Logstash refference condition

well let me tell you my case so i can simplify everything so I have 2 csv files reference_1.csv and reference_2.csv
plus the one I am indexing

I have 2 fields test1 and test2

test1 has {
"test1_ID": "123"
etc
}

test2 is
test2{
"test2_name": "name"
etc
}
the reference_2.csv has
test1_id test2_name Description code_name
12 name1 xxxx xxxx
12 name2 xxxx xxxx
13 name1 xxxx xxxx
13 name2 xxxx xxxx
I want to check if test1_id is available in reference_2 than I reference to it else I reference to reference_1

then I want to use test1_id and test2_name as keys to take code_name
so I get

test1{
"test1_ID": "123"
"code_name": "codename"
etc
}

One way to do this is to transform reference_2.csv into something that a translate filter can use. Suppose we start off with

col1,col2,"Other","Stuff"
3,255,Lorem ipsum dolor sit amet,consectetur adipiscing elit
2,256,sed do eiusmod tempor incididunt,ut labore et dolore magna aliqua

and we run it through a configuration like this

input { stdin {} }
filter {
    csv { autodetect_column_names => true target => "object" }
    mutate { rename => { "[object][col2]" => "[key]" } }
}
output { stdout { codec => line { format => '"%{key}": %{object}' } } }

using

/usr/share/logstash/bin/logstash -f /path/to/file.conf --path.settings /etc/logstash < lookup.csv > dictionary.yml

that gets you a file that looks like this

"255": {"Stuff":"consectetur adipiscing elit","Other":"Lorem ipsum dolor sit amet","col1":"3"}
"256": {"Stuff":"ut labore et dolore magna aliqua","Other":"sed do eiusmod tempor incididunt","col1":"2"}

Note that we are not using numeric keys, we are converting them to strings.

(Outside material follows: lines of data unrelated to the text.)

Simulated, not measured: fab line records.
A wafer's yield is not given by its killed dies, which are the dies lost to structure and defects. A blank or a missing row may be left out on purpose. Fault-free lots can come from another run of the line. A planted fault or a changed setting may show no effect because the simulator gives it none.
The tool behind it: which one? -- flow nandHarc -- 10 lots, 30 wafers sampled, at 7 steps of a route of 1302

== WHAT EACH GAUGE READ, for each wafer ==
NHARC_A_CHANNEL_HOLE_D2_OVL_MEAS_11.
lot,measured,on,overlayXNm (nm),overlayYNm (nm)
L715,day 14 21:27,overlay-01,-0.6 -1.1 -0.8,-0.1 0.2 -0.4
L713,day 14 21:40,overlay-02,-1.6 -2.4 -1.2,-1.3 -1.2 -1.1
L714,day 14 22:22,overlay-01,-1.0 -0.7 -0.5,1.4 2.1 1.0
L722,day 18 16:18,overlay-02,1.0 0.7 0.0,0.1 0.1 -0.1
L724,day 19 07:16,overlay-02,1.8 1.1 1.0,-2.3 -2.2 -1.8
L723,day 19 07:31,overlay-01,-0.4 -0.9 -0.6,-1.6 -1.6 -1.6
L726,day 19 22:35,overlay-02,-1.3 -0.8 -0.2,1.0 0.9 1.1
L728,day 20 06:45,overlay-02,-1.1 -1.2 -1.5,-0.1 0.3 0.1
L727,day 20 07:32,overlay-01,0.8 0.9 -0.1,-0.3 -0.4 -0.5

If you then configure a translate filter to use that then it looks up the string "255" (since add_field always adds strings, not integers) and parses the JSON for you

    mutate { add_field => { "key" => 255 } }
    translate { dictionary_path => "/home/user/dictionary.yml" field => "key" destination => "[@metadata][dict]" }
    mutate { add_field => { "stuff" => "%{[@metadata][dict][Stuff]}" } }

results in

 "@metadata" => {
    "dict" => {
        "Other" => "Lorem ipsum dolor sit amet",
         "col1" => "3",
        "Stuff" => "consectetur adipiscing elit"
    }
},
       "key" => "255",
     "stuff" => "consectetur adipiscing elit"

There is another way to do this, which I am still thinking about, but this would work.

I got a little lost here, is there a way we can use hash of ruby for something simpler because both my test1_ID and test2_name are nested fields and like test1 feild has

test1 {

test_ID
test_before
test_after
}

I want to add a column from the csv file called code_name which has the 2 nested fields test1_ID and test2_name as a key so that the field becomes
test1 {
code_name
test_ID
test_before
test_after
}
and running logstash as a service cannot allow me to enter manual commands everytime

sorry for bothering you much but can you please help me with this problem

If you cannot transform the data into something that a translate filter could use then you could implement all of the logic in ruby.